But our firm is doing great…

Our firm is doing well, what do we need a data strategy for? Our IT department is making great progress, what do we need a data strategy for? We have hired many new data scientists and have a huge data lake, what do we need a data strategy for? What problems would a data strategy solve?

These are the questions I often get when I discuss with my clients why a data strategy is so important. Yes, your IT department is doing great. And yes, your data scientists are most probably doing a very good job (fingers crossed!), but a data strategy is so much more than that. A data strategy is there to solve the actual underlying problems.

In this article, I will talk about why a data strategy is essential for organization to have, why it is becoming more important in the current market and what problems it will solve.

Why is leveraging data becoming so important?

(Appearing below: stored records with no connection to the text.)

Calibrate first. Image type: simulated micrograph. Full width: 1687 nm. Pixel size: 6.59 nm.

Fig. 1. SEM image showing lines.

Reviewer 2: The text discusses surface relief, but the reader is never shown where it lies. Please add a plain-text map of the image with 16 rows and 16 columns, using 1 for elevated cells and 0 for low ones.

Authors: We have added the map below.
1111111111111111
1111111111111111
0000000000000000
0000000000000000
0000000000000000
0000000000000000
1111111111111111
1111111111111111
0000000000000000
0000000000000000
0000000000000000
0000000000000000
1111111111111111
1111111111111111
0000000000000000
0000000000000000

Before we get into why a data strategy is so essential, let’s take one step back. Why should I even start with leveraging data? To be honest, I can come up with many reasons and if you Google some reports you will find many too. However, it all comes down to those three:

  1. Data can be turned into information, and information into knowledge. This is not something new. This was already the case before we could print our text or when we used floppy disks. Data can become information or knowledge that can help your organization to become more effective, better serve your customers or reach new opportunities otherwise unseen or unreachable. Even though it’s not new, it’s still the most important reason why should keep leveraging your data.
  2. It is available for very low cost, so your competitors are already trying to turn data into knowledge. Data is everywhere and storage has become very cheap. Even the smallest companies can start collecting data and turning this into information and knowledge to better serve their customers. If you want to keep or regain your competitive advantage, make use of the data and information that is available.
  3. Your customers, suppliers, partners, and all other stakeholders are expecting it! Your customers expect the best service and don’t want to explain their issue to three different departments. Or even worse, they don’t want to explain what they would like to buy to three different departments. They expect that the company they are dealing with knows what he or she has told the company, and it’s very difficult to meet those expectations with the use of data.

I am already leveraging my data, what do I need a data strategy for?

In short: For the same three reasons as mentioned above. Let me explain that.

  1. Because it’s difficult to find information or knowledge in the huge pool of data. Although data can be turned into information and knowledge, it is often not clear what data is valuable for your organization. I see far too many organizations struggling with finding the data that is really valuable for the company and end up with a data warehouse (or any other form for that matter) where they just start to collect almost everything ‘just in case’.
  2. Because even though it’s cheap, it’s not free. The fact that data storage has become very cheap, it’s still not free. Hence, it doesn’t mean you should just store everything you come across! I see the organization’s that are working without a clear long-term data strategy wasting money. And a lot of ‘cheap’ data storage, is still a lot of money.
  3. Because you want to meet the expectations of your customers. Just collecting a lot of information and hoping for the best will not help you meet your clients’ expectations. You want to collect the information that is necessary based on the strategic business goals of your organization. Never collect data for the reason of just collecting.

To conclude, a data strategy, which should be based on the strategic business goals of your organization and keep in mind the organization’s current data maturity, should help your organization to focus on the data that is most valuable and ensures that your organization improves on all data capabilities and not just data science.

To get back to the question: What problems does a data strategy solve?

It basically solves the problem of chickens running around with their heads cut off. The running is going very well, everybody is doing a great job, but nobody knows where to run to, and everybody will choose their own direction to run to. To answer less metaphorically: It helps your employees to focus on the most valuable data and creating business value, save a lot money in data storage and wasted effort, and supports your employees to meet the expectations of your customers.